A. I first thought I would tell it from the point of view of a Jewish family, in fear and jeopardy, and the drama of their rescue. The easiest books to find on the subject dealt in most detail with the stories of the Jews who were saved. Their stories were riveting, but once the refugees got to Sweden, as the very great majority did, their story from the novelist’s point of view is effectively over. While for my characters the trauma and drama continued. As I delved deeper into the subject I came to see that the less well-known story is of the Danish partisans. It is true that almost all the Danish Jews survived. But a tremendous price was paid by many of the Danes who saved them, those who lived and the many who didn’t, and the Danes as a people are so modest and self-deprecating that they weren’t talking about it. So Laurus’ sister and brother became partisans, like so many young Danes of sixty years ago, and that took me where it took me. What happened to Nina helped tell the real story of Sydney and Laurus’ marriage. As a safe, lucky, American, there was so much Sydney never understood about what it was like for Laurus: what he remembered, what he regretted, what he mourned for, even after she had lived with him for sixty years.
Q. Do you see Sydney and Laurus as metaphors for their countries? Or for the US and Europe?
A. Of course.
Q. Can you say more about that?
A. I’d rather not.
I will say, though I don’t much want to talk about this either, that I live six blocks north of what we used to call the World Trade Center, and that I was standing on the roof of my building looking south when the top of the south tower slumped sideways and fell off, followed by the disappearance of the rest of it. Being in the presence of so many souls streaming into the ether at once certainly made for a paradigm shift, for me and so many others, and was certainly with me as I wrote the proposal for this novel the following spring.
Leeway Cottage is a story. It is about something, for me, but its job is to be a story about specific people, as true as it can be about its own time and place. Sydney is as much shaped by the fact that she has a monster mother, that she is an only child, that her father died when she was young, and by her simultaneously deprived and over-privileged upbringing, as by being American. Similarly, young Laurus, whose parents and siblings are cheerful, optimistic, humorous, and emotionally generous, thinks that’s what family life is always like, because he comes from that kind of family, not because he comes from Denmark. Even if he sees signs that Sydney lacks some of those qualities, he doesn’t read the signs because he doesn’t expect them to be there. Many readers of Leeway Cottage go through the same process with Sydney. When she’s a little girl, they sympathize with her, as we usually do with children, and they expect her to grow up to be a heroine because they were rooting for her in the early chapters. In fact, there are a lot of signals in those early chapters that Sydney may be socially tone-deaf, that her loneliness in childhood could just as easily leave her inept or unable to imagine other peoples’ realities as make her sensitive or sympathetic. And especially, that being simultaneously deprived and overprivileged could make her angry without good inner controls over her anger, and vain about the wrong things in life, just as likely as it could have made her flexible and loving. The fact that a person has been badly hurt in childhood does not necessarily lead to kindly adulthoods; we know this in life, but apparently don’t expect it in fiction. Dickens may have a lot to answer for here.

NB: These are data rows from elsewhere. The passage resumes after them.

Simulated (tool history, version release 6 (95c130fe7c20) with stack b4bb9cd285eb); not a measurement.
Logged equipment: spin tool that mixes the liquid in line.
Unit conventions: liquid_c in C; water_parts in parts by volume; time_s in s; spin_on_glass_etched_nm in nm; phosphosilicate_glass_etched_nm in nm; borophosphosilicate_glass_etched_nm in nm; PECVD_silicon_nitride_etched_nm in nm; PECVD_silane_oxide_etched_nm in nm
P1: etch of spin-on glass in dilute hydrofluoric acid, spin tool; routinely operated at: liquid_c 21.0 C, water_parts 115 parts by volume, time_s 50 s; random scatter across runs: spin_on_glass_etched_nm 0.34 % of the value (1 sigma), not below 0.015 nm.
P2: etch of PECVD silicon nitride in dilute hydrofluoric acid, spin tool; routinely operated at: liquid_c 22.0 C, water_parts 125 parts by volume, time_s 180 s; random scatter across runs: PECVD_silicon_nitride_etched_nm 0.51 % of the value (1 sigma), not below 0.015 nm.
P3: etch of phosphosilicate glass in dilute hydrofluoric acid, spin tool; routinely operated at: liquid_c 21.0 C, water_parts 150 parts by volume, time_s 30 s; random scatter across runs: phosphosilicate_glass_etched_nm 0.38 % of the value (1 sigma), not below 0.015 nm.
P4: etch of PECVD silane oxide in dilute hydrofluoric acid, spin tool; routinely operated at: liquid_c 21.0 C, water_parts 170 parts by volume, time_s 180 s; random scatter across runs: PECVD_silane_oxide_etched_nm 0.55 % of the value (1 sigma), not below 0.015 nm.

Q. Does it concern you that some readers seem taken by surprise by the kind of wife and mother Sydney becomes?
A. No. The seeds are there, to the extent I can fairly sow them, given that I believe in free will. It was never pre-determined that Sydney would turn out as she did. If she and Laurus hadn’t been apart for those long years of the war, she and the marriage might have been quite different. If she’d had only sons, she might have been a different kind of mother. If she’d kept up with her music, and taken herself seriously in some way other than as a big fish in a small pond, things might have been different. For her in childhood, many outcomes were possible. But as we all know, every major choice we make closes off other options. She tended to make choices based on impulse, and in reaction to emotions she hadn’t much understanding of, while Laurus who has much more discipline, both intellectual and emotional, tended to make decisions out of principle. That worked out well for Sydney, to the extent that anything did.
Q. You’ve written about daughters with difficult or “monster” mothers before. Can you talk about that?
A. It’s just one more way of looking at the mystery of personality. The subject could just as easily be fathers and sons, except I’m not a man and would more likely get details wrong. I believe that most children of difficult parents have a special fear of becoming like those parents when raising their own children. Some do anyway though, some don’t, and some split the difference. I have a novelist friend who says that he never puts his hand into his mother’s cage without its coming out bloody. There was something about the wives of that mid-century generation, at least those who had a certain level of privilege – it could have been caused by a hundred things, and I have my theories and readers will have theirs – but in a way that you don’t often find represented in song and story and American myth, a significant sample of them seemed to hate their daughters, or their sons, or their grandchildren. Why? Were they jealous, were they angry about restrictions in their lives that didn’t exist for their daughters? It seems worth trying to understand.
Q. Since you brought up Dickens, who are your influences?
A. Dickens, of course. We read David Copperfield in eighth grade and I never stopped. At Harvard back in the day, one of your four major courses junior year was a small or even individual tutorial (as I recall it) in whatever area of your major you most wanted to study in depth. Esther Purpel and I wanted to read Dickens and there was only one instructor in the department who was willing to take us on, Donald Doub, God bless him. The rest were all trying to write their own doctoral theses, or striving to publish not perish, and far preferred you read something they already knew, like Shakespeare, or something there wasn’t much of, like Austen. With Dr. Doub we read comic literature, in translation if necessary, the first term, from Gil Blas and Don Quixote through Fielding and Smollett, and in the second term, all of Dickens’ fiction. All. It was an absolute feast. For the rest, if influences mean what you read over and over again, Austen, Evelyn Waugh, Scott Fitzgerald, and Willa Cather.
Q. What are you working on now?
A. I’m a long way from the writing stage of what I’m working on, but I know where I’m going. When you work in a long form you have to have, or develop, a long attention span, but at least in my case, the concomitant of that is you don’t do well with interruptions. So I can’t really settle into the next book until I can lock the doors and turn off the phone and stay that way for about two years. I’m still seeing Leeway Cottage along its course toward open water, which still feels like part of the working on it. But from the beginning, my editor and I have known that the novel after Leeway Cottage would be about what happens when Sydney and Laurus’ children inherit the house together. My grandmother apparently used to say that you don’t know what kind of parent you’ve been until you see your grandchildren. Similarly, I won’t have finished looking at Sydney and Laurus’ marriage until I see what becomes of their children. So I’m working, in the sense of reading and thinking, on who they grow up to be. And I’m collecting stories of the family politics of inheritance. And I’ve structured the Moss family’s time frame such that the two daughters of Sydney and Laurus go to the same boarding school, in the same years, as the characters from my first novel, The New Girls. Maybe I’ll use that and maybe I won’t, but it’s fun knowing it’s there.